So when someone says, George Sterling killed himself because he did not win the gold he was after, it was not because of that alone, it was according to him, his time: perhaps he was braver than we all give him credit for.

In Sterling’s letters we can see a pattern of depression developing; a loss of hope, despair. He didn’t want to live as a has-been, he wanted to live as a great poet. Some have criticized his poetry as well, saying they don’t or didn’t ever understand it. In poetry you must understand the poet a little, what does he want to do, bring you. He necessary is not writing for you, but for another reason, and the groups that will appreciate it are few. Only a poet can critique a poet properly. First find out what his objective is: perhaps there is no theme, and you want one, Robert Frost may be your link. Fancy and macabre, it might be Clark A. Smith, or Poe, or Baudelaire.

George did what he was created to do, show the beauty of words put together, and hung out to dry under a sun called ‘Imagery.’ He could not adjust to anything else; it was too much a selected poet.




2) Sterling's Mirage [Dedicated to George Sterling & Nora May French]


I hear the brittle poetry of the day...
What pensive poetry holds me?
Perhaps Imagery (it’s hard to say).
I find the glitter in the vanished past:
Its array: worlds of blues, whites and grays;
In far-off distant seas, under moon beams.

Ah! but my friend they could not rest: in the
Winds, and stars on the ocean's breast—;
Thus, they left, they just up and left (kind of)
To a land where they have no iron walls, no fence.

So brave and passionate they were; he was
Swept back to his “…cool, gray city of love,”
For everything else was simply a mirage!

—by Dennis L. Siluk

Comments: Although George Sterling was not from San Francisco, originally, once he visited the city, he remained there, it became his home, away from home one might say. A poet he was, to his dying day, even though he wrote other things, plays, and etcetera.

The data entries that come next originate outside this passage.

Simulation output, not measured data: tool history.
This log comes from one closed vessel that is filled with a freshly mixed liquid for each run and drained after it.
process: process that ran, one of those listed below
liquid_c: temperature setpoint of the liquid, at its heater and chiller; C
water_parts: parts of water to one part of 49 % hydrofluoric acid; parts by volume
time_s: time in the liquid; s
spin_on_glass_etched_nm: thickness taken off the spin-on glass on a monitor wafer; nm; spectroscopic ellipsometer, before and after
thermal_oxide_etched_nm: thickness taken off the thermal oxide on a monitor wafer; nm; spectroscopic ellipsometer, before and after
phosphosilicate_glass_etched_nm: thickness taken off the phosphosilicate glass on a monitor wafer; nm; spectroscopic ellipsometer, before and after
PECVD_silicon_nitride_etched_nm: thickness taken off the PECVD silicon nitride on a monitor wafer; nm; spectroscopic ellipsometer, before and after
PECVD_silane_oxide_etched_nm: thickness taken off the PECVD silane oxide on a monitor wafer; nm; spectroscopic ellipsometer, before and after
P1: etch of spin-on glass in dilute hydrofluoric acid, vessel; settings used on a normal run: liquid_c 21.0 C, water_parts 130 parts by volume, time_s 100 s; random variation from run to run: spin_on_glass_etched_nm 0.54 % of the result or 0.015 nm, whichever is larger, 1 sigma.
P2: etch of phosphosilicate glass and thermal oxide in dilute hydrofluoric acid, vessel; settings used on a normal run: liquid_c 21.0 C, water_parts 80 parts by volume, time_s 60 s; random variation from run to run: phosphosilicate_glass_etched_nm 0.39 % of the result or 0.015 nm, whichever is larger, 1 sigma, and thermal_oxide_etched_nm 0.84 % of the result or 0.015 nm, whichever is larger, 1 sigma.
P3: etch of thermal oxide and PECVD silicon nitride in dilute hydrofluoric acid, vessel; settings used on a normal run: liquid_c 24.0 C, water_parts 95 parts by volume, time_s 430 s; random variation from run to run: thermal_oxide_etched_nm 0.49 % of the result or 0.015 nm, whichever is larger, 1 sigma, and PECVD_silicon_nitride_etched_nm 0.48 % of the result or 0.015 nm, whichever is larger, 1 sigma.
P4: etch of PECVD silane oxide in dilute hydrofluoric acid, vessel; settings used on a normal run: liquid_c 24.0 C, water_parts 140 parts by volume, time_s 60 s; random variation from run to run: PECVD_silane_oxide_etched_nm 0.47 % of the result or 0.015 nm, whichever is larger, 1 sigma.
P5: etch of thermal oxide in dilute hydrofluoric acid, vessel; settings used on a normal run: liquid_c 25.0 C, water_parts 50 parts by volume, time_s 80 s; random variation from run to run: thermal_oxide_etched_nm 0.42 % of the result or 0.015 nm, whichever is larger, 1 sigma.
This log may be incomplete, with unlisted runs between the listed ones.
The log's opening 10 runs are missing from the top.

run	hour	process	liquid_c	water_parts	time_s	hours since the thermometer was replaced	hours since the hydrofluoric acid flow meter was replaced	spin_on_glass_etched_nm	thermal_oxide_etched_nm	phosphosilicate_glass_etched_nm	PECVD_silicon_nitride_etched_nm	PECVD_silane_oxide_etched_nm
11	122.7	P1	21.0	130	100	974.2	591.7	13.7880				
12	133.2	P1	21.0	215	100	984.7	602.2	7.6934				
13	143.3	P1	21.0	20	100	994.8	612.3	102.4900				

It would seem, there was this special group of poets and writers), in California around the turn of the century (1900), many commited sucide like George Sterling would (1926), and his wife did previous to his death, and Nora May French (1881-1907), a young poet of 26+ who for her own reasons commitded sucide in Carmel (at Sterlings home); Ms Austin thought both George and Nora were outstanding poets, as also she thought Jack London(who drank himself to death at age 40) was outstanding in his field. Nora wrote well, and I quote: "...all sensible people will be damned." Sometimes I think she is wrote, I've known people who write, who fit the discription quite well.

#1339 5/4/06

“The Step Ladder”

George Sterling died in 1926, in 1927, “The Step Ladder,” a Monthly Journal, offered what was known as “The George Sterling Memorial Prize” $100-dollars to the best poem published in its pages during the year 1927. In the issue Volume XIII, for the first time in this book journal [magazine] Clark Ashton Smith’s poetry was published, by the efforts of George Sterling. Also, in this issue or journal, Helene Margaret wrote a poem offered up to Mr. Sterling:

Is this your message? You who bore the light
And gathered rhythm from the symphonies
Of earth, who ravelled colors from the breeze
And wove them into shadows of the night?
Your sense of darkness should have been but slight,
For you found pulsing life in all of these,
More opalescent than the changing seas,
More lyrical than swallows in their flight.

And yet, the shadows of your life grew thick,
And fell like shrouds of dusk upon our thought,
Until your sensate soul was madly sick
Of life and all the strangling gloom it brought.
And though you’ve passed, the wondrous argosies
Your fancy formed shall sail the centuries.

It might be noteworthy here to mention: in the summer of 1926, George Sterling got Clark Ashton Smith’s poetry published in Braithwaite’s 1926, Anthology, where Sterling had nice compliments to say about CAS. At this time Smith lived in Auburn, California. The selections the Step Ladder put into its magazine, were taken from Smith's books: “Ebony and Crystal,” and “Sandalwood.” Such poems like: The Barrier, Query, Deleted Love, The Crucifixion of Eros, Quest, A fragment, Love is not Yours, Love is not Mine, The Love Potion, Maya, Beauty Implacable, Ave Atque V Ale, Incognita, Semper Eadem, and several more.